SPIN: You’ve said before that Full Collapse was the record that changed your life by taking Thursday from playing basement shows to full tours. Two decades later, what was it like to basically leave college and go straight into that?
Geoff Rickley: It was a really strange thing, because when we were making Full Collapse, we were all still in school. We all decided to drop out to tour on it for a year, and then we would come back and finish school — or at least that was always the plan. None of us ever thought we would make it and become musicians for life. We all had pretty realistic goals of becoming teachers or other jobs. None of us thought we’d be doing Thursday 20 years later.
When the record was met with quite a bit of resistance the first year that it was out — even from the label that put it out — I think we all took it in stride like “Yeah, I guess this is how it’s gonna be.” We were basically still a basement band that just thought it would be cool to bring in like The Cure and stuff like that into that kind of DIY hardcore scene. When we were making it, I thought it would be like a Seizure record with Robert Smith singing on it. That’s not what it turned out to be, but I was like “Of course it doesn’t make sense to anybody. It’s a weird idea.” So it was more of a shock when nine months in or whatever it was, it did blow up and people were suddenly freaking out. By that time, all the press and everything for the record was over, so it was a really strange, surreal experience.
Since Full Collapse feels like one of the few albums that bridged that late-’90s and early-2000s post-hardcore scene with the third wave emo scene of the mid-2000s, what was it like to see all of the bands popping up that were clearly influenced by it while you were touring over that next decade?
We ended up taking a lot of the bands that had been influenced by Thursday on tour with us. By the time we were making our last record, we had taken out La Dispute, Touché Amoré, Pianos Become the Teeth, and a lot of those bands. We ended up having something to do with trying to popularize them, and I think that’s partly because even though it was before the internet had taken over, culture was already so accelerated. We put out Full Collapse, and nothing sounded like it at all for a year. And then as soon as [“Understanding in a Car Crash”] hit MTV, the whole next year was all bands that sounded like Thursday. I was getting 30 demos a day from kids in the crowd that magically already figured out how to play all our songs and put them back together in a slightly different order. I don’t know how they thought they should give it to me when it was so clearly us. It was so weird.

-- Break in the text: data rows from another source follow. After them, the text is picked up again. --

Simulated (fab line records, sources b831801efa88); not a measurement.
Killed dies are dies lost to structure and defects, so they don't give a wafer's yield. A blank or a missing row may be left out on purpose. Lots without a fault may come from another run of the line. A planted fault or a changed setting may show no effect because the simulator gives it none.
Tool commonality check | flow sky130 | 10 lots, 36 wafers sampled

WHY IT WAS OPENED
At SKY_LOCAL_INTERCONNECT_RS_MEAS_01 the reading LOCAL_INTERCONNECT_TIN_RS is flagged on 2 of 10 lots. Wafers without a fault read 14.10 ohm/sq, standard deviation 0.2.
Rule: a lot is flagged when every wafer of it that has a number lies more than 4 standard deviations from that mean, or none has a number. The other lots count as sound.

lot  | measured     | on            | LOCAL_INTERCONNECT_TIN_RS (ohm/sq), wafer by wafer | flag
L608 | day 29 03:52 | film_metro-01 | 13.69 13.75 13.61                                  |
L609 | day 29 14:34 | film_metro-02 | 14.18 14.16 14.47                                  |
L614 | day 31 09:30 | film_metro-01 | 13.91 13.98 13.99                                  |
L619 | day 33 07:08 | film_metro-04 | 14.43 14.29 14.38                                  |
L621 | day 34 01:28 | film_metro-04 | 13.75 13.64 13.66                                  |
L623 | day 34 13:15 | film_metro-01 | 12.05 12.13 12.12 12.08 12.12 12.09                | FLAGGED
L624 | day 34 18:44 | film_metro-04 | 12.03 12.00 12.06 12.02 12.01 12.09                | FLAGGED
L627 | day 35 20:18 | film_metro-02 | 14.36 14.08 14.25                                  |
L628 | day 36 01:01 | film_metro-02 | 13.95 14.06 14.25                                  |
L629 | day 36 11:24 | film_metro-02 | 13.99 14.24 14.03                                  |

By the end of the year when we started to break out, there was already a platinum record from another band who had figured out how to take our ideas and just put really big radio choruses on it — like there was a song on their record that was [Full Collapse’s second single] “Cross Out the Eyes” exactly. I don’t know what they were thinking, but they had a platinum record and Thursday never did. That’s how fast it was though. It took less than a year for a band to copy us and get much bigger than we were. Then after it went through “everybody sounds like Thursday,” I produced My Chemical Romance and everybody sounded like them, and then it just kept getting weirder and weirder until it just got too strange. The bands on tour with us around 2009 were doing this like dayglow zombie metalcore that they said was somehow influenced by Thursday, and I never really got it. It felt like we’d already seen the end of the line of how far it would go into some weird other territory that I just didn’t relate to at all. That’s why when a band like Touché Amoré or La Dispute came out, we felt like we had to do everything we could to support them.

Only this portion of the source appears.